These are the key concepts you need to understand to accurately answer the question.

Velocity Vector

In kinematics, the velocity vector describes the rate of change of the position of an object with respect to time. For the bird in our problem, the velocity vector \( \vec{v}(t) \) can be computed by taking the first derivative of the bird's position described by the parametric equations \( x(t) = 2.4t \) and \( y(t) = 3 - 1.2t^2 \). When we differentiate, we obtain \( \vec{v}(t) = \left(\frac{dx}{dt}, \frac{dy}{dt}\right) = (2.4, -2.4t) \).

The velocity vector elements tell us that:

• The horizontal component is a constant \(2.4 \text{ m/s}\), indicating constant rightward movement.
• The vertical component is \(-2.4t \), showing that the vertical speed increases in magnitude over time in the downward direction.

Understanding these components is crucial because they reveal how the bird's movement evolves over time in each direction.

Acceleration Vector

The acceleration vector is an essential concept in kinematics, representing the rate of change of velocity over time. This vector tells us how an object's speed and direction change. For the bird, we can calculate the acceleration vector \( \vec{a}(t) \) by deriving the velocity equations: \( \vec{a}(t) = \left( \frac{d^2x}{dt^2}, \frac{d^2y}{dt^2} \right) = (0, -2.4) \).

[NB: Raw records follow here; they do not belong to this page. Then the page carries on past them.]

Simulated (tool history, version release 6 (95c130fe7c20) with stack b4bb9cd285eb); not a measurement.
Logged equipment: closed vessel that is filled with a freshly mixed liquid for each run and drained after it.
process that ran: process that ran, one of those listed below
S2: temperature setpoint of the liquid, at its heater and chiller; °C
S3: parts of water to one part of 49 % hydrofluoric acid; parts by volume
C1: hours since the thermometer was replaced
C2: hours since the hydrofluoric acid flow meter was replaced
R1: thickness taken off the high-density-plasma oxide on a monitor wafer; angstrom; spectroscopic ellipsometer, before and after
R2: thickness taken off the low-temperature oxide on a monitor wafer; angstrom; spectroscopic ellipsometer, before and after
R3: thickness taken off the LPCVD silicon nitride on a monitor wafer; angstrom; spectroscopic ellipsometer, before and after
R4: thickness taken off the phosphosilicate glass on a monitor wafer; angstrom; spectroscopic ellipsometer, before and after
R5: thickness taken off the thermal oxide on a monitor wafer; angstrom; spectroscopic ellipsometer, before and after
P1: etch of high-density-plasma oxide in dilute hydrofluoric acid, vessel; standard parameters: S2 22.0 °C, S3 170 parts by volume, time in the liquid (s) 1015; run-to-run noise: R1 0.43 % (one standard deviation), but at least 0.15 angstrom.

Key points about the acceleration vector include:

• The horizontal component is zero, indicating no change in the bird's horizontal velocity.
• The vertical component is \(-2.4 \text{ m/s}^2\), indicating a constant downward acceleration.

This downward acceleration affects how quickly the bird’s vertical velocity increases in the downward direction, offering insights into the impact of gravitational-like forces on its flight.

Parametric Equations

Parametric equations are a powerful tool in kinematics, allowing us to express an object's position in terms of a third parameter, usually time. In the bird's scenario, the parametric equations \( x(t) = 2.4t \) and \( y(t) = 3 - 1.2t^2 \) describe its motion in the plane.

Analyzing these equations, we can deduce:

• The parameter \( t \) represents time and provides a dynamic view of the bird's path.
• The function \( x(t) \) implies steady linear motion parallel to the x-axis.
• The function \( y(t) = 3 - 1.2t^2 \) suggests a quadratic change, indicating the path has a parabolic curve.

Using parametric equations offers a comprehensive view of the bird's movement, illustrating both the linear and quadratic influences on its path.

Path of Motion

The path of motion in kinematics describes the route or trajectory that an object follows as it moves through space. For the bird, analyzing its path has been made simpler due to its parametric equations \( x(t) = 2.4t \) and \( y(t) = 3 - 1.2t^2 \). This path can be visualized as a downward arc or curve.

To characterize this path:

• The points calculated at different time intervals, such as \( t=0 \) and \( t=2 \), give specific locations: (0, 3) and (4.8, 0.4), respectively.
• The trajectory connects these points, reflecting the constant horizontal shift and altering vertical descent.
• By graphing or sketching, you can see the bird starts at a height and subsequently descends in a curved path.

Understanding the path of motion helps predict future positions and analyze changes in velocity or acceleration over time, providing a holistic view of movement dynamics.